Researchers may have found a new clue that could help identify sites capable of yielding vast amounts of valuable pink diamonds.
It is known that there needs to be carbon deep in the Earth for the precious stones to form, and for these to turn pink they must be subjected to forces from colliding tectonic plates – large slabs of rock that divide Earth’s crust.
The new study found a third ingredient needed for the presence of pink diamonds at surface level, which is continents that were stretched during continental break-up hundreds of millions of years ago.
According to scientists, this missing third key ingredient – needed to bring the precious stones to the Earth’s surface where they can be mined – could greatly help in the global hunt for new deposits.
Researchers at Curtin University in Australia used laser beams smaller than the width of a human hair to examine diamond-rich rocks from Western Australia’s Argyle volcanoes.
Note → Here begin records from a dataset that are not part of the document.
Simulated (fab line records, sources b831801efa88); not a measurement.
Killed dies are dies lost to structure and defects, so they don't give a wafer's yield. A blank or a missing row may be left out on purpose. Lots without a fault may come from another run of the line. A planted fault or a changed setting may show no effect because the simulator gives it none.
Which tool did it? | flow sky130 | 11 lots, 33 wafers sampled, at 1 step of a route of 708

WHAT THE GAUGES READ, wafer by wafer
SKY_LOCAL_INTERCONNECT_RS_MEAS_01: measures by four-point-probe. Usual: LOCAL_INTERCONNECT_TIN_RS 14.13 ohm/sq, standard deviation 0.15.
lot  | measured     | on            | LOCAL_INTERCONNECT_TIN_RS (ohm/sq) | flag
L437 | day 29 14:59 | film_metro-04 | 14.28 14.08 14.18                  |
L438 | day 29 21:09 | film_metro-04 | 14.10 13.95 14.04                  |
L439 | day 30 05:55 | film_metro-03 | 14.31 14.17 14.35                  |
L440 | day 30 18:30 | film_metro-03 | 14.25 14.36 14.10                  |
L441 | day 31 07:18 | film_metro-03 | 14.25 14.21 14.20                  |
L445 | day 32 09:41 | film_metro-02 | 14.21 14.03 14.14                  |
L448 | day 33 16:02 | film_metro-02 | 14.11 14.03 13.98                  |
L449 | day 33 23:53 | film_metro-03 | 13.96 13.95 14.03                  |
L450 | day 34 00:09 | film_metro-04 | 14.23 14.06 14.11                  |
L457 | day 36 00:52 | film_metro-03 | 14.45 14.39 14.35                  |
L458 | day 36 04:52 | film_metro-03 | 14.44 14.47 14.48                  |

They found that Argyle was 1.3 billion years old – 100 million years older than previously thought, meaning it would likely have formed as a result of an ancient supercontinent breaking apart.
Lead researcher Dr Hugo Olierook, from Curtin’s John de Laeter Centre, said the stretching of land masses created gaps in the Earth’s crust through which diamond-carrying magma could rise to the surface.
Dr Olierook added: “Argyle is located at the point where the Kimberley region and the rest of northern Australia smashed together many years prior, and that sort of collision creates a damaged area or ‘scar’ in the land that will never fully heal.
“While the continent that would become Australia didn’t break up, the area where Argyle is situated was stretched, including along the scar, which created gaps in the Earth’s crust for magma to shoot up through to the surface, bringing with it pink diamonds.
“As long as these three ingredients are present – deep carbon, continental collision and then stretching – then we think it will be possible to find the ‘next Argyle’, which was once the world’s largest source of natural diamonds.”
However, even with the three ingredients, finding another trove of pink diamonds will not be without its challenges.
Dr Olierook said: “Most diamond deposits have been found in the middle of ancient continents because their host volcanoes tend to be exposed at the surface for explorers to find.
“Argyle is at the suture of two of these ancient continents, and these edges are often covered by sand and soil, leaving the possibility that similar pink diamond-bearing volcanoes still sit undiscovered, including in Australia.”
Co-author and principal geologist Murray Rayner, from mining group Rio Tinto who supplied the rock samples, said the Argyle volcano has produced more than 90% of the world’s pink diamonds, making it an unparalleled source of these rare and coveted gems.
The research is published in the Nature Communications journal.